Thank you, @oberstet. I understand that you’re busy and may not have time to dig through the above configs. I appreciate all the help/feedback you’ve given so far. I hope you have a happy, relaxing holiday season!

If you, or anyone else on the forums does find time, my main goal was to create a minimum configuration that would support two proxy workers and could handle long-lived Websocket connections that utilized pub/sub and broadcast messages. I thought that my config was pretty bare other than for that support. So, I’m confused as to why I’m seeing much higher CPU usage than the tests posted earlier in this thread. Maybe that earlier tests did not have as large of a focus on Websockets?

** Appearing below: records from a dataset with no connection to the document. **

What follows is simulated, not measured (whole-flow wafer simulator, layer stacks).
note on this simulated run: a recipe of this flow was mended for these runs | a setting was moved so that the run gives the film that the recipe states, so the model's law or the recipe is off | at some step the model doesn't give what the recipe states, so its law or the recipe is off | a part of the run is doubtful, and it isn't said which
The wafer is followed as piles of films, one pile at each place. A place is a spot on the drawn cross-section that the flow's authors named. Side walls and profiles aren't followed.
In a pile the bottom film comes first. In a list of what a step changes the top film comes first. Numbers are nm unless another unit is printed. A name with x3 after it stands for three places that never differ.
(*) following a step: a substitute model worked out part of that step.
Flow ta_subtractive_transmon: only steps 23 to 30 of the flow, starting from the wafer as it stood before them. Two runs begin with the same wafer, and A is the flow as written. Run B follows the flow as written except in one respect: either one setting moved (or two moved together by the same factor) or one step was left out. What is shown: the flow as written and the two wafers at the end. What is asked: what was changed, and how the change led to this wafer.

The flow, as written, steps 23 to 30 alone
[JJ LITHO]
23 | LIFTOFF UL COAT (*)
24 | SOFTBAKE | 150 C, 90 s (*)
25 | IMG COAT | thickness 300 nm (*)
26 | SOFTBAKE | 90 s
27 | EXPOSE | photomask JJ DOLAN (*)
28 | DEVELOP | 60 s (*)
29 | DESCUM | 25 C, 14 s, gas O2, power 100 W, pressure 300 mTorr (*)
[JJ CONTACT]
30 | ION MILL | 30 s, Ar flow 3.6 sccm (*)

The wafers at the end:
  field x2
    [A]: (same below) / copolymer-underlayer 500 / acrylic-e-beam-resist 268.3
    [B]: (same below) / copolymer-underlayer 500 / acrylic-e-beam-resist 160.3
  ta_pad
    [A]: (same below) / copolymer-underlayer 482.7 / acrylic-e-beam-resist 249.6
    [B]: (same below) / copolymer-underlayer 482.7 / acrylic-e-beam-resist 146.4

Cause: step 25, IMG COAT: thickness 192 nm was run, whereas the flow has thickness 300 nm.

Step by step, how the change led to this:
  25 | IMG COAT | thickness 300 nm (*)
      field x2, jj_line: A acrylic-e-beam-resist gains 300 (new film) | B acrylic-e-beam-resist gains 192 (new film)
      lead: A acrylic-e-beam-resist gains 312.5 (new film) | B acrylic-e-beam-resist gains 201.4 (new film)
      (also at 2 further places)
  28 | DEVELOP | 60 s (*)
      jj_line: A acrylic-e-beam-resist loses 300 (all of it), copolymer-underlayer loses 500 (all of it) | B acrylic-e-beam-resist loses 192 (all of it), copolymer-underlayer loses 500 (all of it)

I’ll continue to play around with the configuration, but if anyone has any suggestions or tweaks to the configuration that would make it more performant, please let me know.

Thank you,
Ryan

I tried to dig into this more today. I ran Austin on the Crossbar instance that was running the Proxy workers while I was establishing about 50 Websocket connections (in batches of 10 connections). Then, I created a flame graph of the sample. It looks like the vast majority of the time is being spent in _read_node_key, specifically when creating the pyqrcode instance: https://github.com/crossbario/crossbar/blob/5aa0682c6ef1edee8ede920873e16571bf4e68a6/crossbar/common/key.py#L123

I tried to read through all of the code leading up to this point, and I cannot identify anything that I could change in my configuration that would cause the code to avoid going down this route. This makes me think that for any websocket configuration using proxy workers, the Proxy worker will consume a similar amount of CPU per core (~90% in my case).

@oberstet, in the test example that you posted, I noticed you called out the number of WAMP calls/sec (150,000). Do you recall how many independent WAMP connections were established? Do you recall if your profiling during the connection establishment phase show a similar CPU usage when the clients were connecting?